What is the Secure Act 2020 and How Could it Affect Retirement?January 10, 2020
What is the Secure Act 2020?
Secure Act 2020 Summary:
- The date that you have to take a Required Minimum Distribution (RMD) from your traditional IRA has been extended from 70 ½ to 72. This will allow you to grow your IRA for an additional 1.5 years.
- You are now permitted to continue to contribute to your traditional IRA as long as you are still working.
- You can withdraw up to $5,000 from your IRA, 401K or other retirement accounts following the birth or adoption of a child. The withdrawal is subject to income tax but is not subject to the 10% early withdrawal penalty. Married couples can each make the withdrawal. Special rules apply for adoptions so be sure to consult your tax advisor.
- 401K Plan administrators will be required to provide a new disclosure statement showing how much money you could get each month if your total 401K account was used to purchase an annuity. It will be at least ONE year before we start to see these statements.

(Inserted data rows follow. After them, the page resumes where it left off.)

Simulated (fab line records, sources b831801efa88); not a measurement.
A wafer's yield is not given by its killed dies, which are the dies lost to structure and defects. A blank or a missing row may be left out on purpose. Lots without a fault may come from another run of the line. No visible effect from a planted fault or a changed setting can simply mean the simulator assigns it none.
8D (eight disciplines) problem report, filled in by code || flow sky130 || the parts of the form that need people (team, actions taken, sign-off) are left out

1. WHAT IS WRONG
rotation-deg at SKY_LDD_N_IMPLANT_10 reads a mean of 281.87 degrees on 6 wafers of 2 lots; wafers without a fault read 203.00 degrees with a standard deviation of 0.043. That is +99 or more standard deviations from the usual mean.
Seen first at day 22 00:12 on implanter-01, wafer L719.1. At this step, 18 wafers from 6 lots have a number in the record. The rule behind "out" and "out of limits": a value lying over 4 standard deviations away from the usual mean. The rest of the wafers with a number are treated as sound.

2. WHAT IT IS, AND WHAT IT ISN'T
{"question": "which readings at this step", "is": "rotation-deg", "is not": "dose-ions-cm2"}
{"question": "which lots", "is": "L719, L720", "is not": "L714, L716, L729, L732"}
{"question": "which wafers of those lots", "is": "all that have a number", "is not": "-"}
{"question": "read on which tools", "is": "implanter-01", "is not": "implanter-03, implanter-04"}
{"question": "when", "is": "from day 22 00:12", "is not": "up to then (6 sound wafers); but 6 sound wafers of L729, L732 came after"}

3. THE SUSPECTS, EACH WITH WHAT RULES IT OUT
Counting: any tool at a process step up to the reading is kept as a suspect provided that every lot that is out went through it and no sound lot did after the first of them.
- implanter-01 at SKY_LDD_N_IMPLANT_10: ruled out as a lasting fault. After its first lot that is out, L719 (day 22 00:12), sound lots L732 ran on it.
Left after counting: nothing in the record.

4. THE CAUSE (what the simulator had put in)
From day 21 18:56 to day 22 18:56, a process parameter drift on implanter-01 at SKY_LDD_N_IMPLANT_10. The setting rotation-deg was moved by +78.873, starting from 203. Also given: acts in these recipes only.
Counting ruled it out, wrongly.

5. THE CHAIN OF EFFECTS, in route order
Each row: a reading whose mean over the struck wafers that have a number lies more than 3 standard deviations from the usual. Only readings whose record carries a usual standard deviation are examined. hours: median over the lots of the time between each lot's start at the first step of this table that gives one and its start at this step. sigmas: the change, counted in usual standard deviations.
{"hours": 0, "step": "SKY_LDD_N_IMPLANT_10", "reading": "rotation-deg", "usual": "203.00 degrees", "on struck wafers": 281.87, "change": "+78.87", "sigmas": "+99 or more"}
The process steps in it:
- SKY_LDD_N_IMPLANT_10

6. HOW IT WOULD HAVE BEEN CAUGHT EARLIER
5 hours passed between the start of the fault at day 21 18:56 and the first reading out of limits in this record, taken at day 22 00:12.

- The rules for automatic enrollment in an employer-provided 401K are changing. Employers can force employee contributions up to 15% starting in an employee’s second year of participation. Many employers start at 3% and increase it each year. The rule change increases the cap from 10% to 15%. Employees can still opt out of participation. The hope is that if mandatory contributions are low in the 1st year fewer employees will opt out and thus start saving for their retirement.
- Amounts paid for graduate or post-doctoral study/research stipends, fellowship awards, etc. will now be considered “income” for purposes of making an IRA contribution. The goal is to allow these persons the ability to start saving earlier for their retirement.
NOW THE BAD NEWS:
- The Stretch IRA concept is being eliminated. All funds in an inherited IRA must be distributed to non-spousal beneficiaries within 10 years of the IRA owner’s death. This rule also applies to 401K accounts and other defined contribution plans.
- There is an exception that allows for lifetime distribution when the beneficiary is a minor, disabled, chronically ill or not more than 10 years younger that the deceased IRA owner. For a minor, the exception ends when they reach the age of majority and then the 10-year rule kicks in.
- For a spouse, RMD’s are delayed until the end of the year that the deceased IRA owner would have reached age 72 instead of 70 ½ under the current rules. Most spouses will continue to roll the deceased spouse’s IRA into their own IRA.
- 401K loans can no longer be made in the form of a credit or debit card.
While most of the changes of the Secure Act are effective for tax years beginning 1/1/2020, the credit card prohibition is effective immediately and the loss of Stretch IRA’s impacts dates of death on or after 1/1/2020.